Tim O'Kane

The tradition of still-life is almost as old as the art of painting itself but it can take place in respect of modernity. It does not have to be in opposition to it. Tradition can be retained while still speaking to our time, our current experience. I believe the art of still-life is still as viable as ever. It affords the artist an endless world of possibilities for distilling a contemplative order from the noisy chaos of the world.




I began painting the still-life twenty-five years into my career. I had previously given most of my attentions to the figure. It was 1990 that I did my first still-life, setting up simple domestic objects on my kitchen table and begging everyone in my family not to touch them. They were not pleased that my obsession had escaped the studio. That very first time I went for the minimalist approach, and have stayed with it ever since.

Within the definition of “still-life” is the quality of stabilizing that which is ever moving and becoming our past. The objects are collected and arranged, illuminated by the light of the studio window, the drawing is made, the colors gradually applied, tonalities adjusted toward warmth or coolness, details articulated, many seen only after extended observation. Days go by, weeks sometimes before it is done. In that time, it has become both an illusion and an actual thing, an object—both a recollection and an experience in the present.

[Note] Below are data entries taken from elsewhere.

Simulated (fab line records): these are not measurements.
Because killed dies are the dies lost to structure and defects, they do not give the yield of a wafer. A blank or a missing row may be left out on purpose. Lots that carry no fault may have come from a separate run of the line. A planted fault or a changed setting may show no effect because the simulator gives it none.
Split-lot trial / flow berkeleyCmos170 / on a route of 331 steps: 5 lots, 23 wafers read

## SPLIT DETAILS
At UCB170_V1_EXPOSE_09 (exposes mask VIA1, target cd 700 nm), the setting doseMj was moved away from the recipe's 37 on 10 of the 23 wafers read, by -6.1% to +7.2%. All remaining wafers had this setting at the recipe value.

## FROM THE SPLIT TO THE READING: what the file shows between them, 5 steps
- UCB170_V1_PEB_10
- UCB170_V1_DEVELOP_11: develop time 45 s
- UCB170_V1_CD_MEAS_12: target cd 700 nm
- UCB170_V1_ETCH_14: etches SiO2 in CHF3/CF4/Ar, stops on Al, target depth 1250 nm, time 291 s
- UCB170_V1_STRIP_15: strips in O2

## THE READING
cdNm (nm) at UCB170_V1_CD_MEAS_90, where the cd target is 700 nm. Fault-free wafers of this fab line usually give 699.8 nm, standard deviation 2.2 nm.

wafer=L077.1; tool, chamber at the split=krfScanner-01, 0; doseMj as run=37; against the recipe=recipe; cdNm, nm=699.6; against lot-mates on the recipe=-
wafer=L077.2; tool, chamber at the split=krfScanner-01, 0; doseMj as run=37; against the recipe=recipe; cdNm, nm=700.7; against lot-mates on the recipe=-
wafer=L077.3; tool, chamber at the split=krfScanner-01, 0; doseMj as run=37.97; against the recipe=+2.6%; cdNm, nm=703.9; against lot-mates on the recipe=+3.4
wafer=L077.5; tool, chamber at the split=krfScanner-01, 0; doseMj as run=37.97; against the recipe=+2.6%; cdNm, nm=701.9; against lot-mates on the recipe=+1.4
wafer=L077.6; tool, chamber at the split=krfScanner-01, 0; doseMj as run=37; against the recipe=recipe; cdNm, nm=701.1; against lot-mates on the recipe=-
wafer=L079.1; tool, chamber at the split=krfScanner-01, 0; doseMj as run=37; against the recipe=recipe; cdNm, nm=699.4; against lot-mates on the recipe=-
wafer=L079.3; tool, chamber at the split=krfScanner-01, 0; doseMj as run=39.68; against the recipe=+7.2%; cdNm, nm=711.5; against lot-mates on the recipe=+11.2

Tim O’Kane, a Virginia artist currently living in Charlottesville, has been exhibiting his paintings and drawings for four decades. He has been the recipient of numerous grants, fellowships and awards from The Virginia Museum of Fine Arts, the Virginia Commission for the Arts, the Greenville County Museum of Art, The Chrysler Museum and the University of Virginia Center for the Liberal Arts.

Tim will be exhibiting a collection of small and mid-size still lifes during the months of October and November 2009.